[vodml] EnumLiterals and vodml-id

Thu Jan 14 09:30:10 CET 2016

Hi,

I feel a bit bad for keeping this discussion alive since it's quite a
bit removed from where I stand.  But with the use cases proposed here
this is entering a domain I do care about; cf. my mail in May,
http://mail.ivoa.net/pipermail/dm/2015-May/005180.html.

Back then the discussion ended (apparently off-list) in me conceding
that there is a use case for enum-like structures in a data models;
very roughly, the line is where there'd be a switch statement on the
labels in (well-designed) code.

That's an important distinction, because for such things changes in
the domain of admitted values necessarily mean code changes; hence,
the domain *must* be part of the DM.  That that is explictly not the
case for many vocabulary-type applications; typically, you won't have
to change your program just because there's a new spectral band (say,
someone splitting up submm, or we include particles or gravitational
waves) or creation type, hence...

On Wed, Jan 13, 2016 at 05:49:06PM -0500, CresitelloDittmar, Mark wrote:
> Generally this is not an issue since enumerations are typically a simple
> value set, but in the DatsetMetadata model, we already have 4 examples
> which violate this pattern.
>    SpectralBand:
>      "X-ray"
>      "Gamma-ray"
> 
>    CreationType:
>      "catalog extraction"
>      "spectral extraction"

...I doubt these should be enums in the first place.  What code would
a switch statement control here?  From my registry experience -- and
we have the creation type and the spectral band there, too --, I
would strongly advise against putting creation type in an enum
("baking it into the DM).

Don't ask how many times I've cursed the baked-in enums in, say
vr:ContentLevel, needlessly hindering evolution -- no code would
break if you're changing the vocabulary, but you cannot because
schema changes (or DM changes) are expensive, even if they'd not
break any software except through the namespace change.

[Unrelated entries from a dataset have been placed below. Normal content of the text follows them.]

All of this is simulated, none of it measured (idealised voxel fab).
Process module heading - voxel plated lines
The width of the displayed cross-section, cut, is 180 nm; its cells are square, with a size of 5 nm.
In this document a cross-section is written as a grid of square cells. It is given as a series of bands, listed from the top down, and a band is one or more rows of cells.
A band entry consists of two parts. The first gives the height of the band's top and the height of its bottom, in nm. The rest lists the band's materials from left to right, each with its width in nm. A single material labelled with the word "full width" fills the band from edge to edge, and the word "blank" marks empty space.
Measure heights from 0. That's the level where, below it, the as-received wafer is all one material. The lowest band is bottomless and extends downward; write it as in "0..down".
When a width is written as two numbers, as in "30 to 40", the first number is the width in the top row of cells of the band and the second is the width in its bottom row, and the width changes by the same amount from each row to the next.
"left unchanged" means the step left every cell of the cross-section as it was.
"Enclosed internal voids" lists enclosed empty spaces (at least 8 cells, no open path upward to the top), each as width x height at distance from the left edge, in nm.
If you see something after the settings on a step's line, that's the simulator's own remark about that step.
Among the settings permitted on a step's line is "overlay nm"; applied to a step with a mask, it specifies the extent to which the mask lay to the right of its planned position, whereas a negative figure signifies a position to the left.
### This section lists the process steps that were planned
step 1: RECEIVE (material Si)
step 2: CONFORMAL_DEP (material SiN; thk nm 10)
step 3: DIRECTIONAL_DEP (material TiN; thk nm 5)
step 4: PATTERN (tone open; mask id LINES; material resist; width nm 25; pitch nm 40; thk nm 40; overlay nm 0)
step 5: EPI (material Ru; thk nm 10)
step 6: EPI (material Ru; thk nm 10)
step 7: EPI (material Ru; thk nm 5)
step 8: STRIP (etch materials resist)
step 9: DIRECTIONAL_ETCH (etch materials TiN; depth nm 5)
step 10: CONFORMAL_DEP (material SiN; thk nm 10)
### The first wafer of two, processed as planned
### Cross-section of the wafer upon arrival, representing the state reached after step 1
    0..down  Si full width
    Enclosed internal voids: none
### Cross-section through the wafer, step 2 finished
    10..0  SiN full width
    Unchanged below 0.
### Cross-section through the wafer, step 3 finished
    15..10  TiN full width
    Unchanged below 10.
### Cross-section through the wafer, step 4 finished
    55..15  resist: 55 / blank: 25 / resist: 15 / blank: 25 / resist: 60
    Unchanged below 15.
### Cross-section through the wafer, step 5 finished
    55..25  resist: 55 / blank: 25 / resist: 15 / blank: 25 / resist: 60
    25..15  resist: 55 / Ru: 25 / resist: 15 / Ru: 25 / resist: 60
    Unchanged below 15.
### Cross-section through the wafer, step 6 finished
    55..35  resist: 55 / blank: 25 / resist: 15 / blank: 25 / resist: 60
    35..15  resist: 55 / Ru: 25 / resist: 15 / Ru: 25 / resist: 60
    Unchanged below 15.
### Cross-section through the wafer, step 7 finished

So,I consider this an abuse of enums, re-raising exactly the concerns
I uttered in May.

[While I'm speaking, but that's a side issue here, really: I've still
not understood what the case for putting presentation (strings
ostensibly intended for display) into the data model is in the first
place.  It'd help be feel better about titles on enums if someone
proposed one.]

> I really can't speculate what things might be enumerated in future models,
> but some examples of things which would not pass this pattern test:
>   + anything with multiple words
>         o CreationType above
>         o Country:  "Papua New Guinea"

This is another classic for what IMHO should not be modelled in an
enum.  You don't want to have to change your DM (and hence, at least
conceptually, any software using it) every time there's a new
country.  And what's the switch statement that would do something
plausible with such a thing?

>         o Institute: "Centre de Données astronomiques de Strasbourg"

Why would institutes come in an enum, i.e., what's a plausible switch
statement here?  Note that that would mean even well-designed
programs would have to be changed when there's a new institute or
even just if the CDS changed its long form (which has happened
before).  Again, I'd suggest this is about as clear a case for using
a vocabulary as they come.

So I guess my message here is: Based on experiences in Registry I'd
ask everyone involved in modelling at this point to have a look into
VO-DML's SemanticConcept.

Gerard: Perhaps a very quick cheat sheet on "How to make a vocabulary
accomanying a data model and how topConcept can be used to keep the
number of files down" might be helpful?  I don't really know how this
integrates into common modelling tools, but it'd be great if this
could be made something like the obvious tool if all people want is
word lists, more obvious than enums, anyway.

Cheers,

         Markus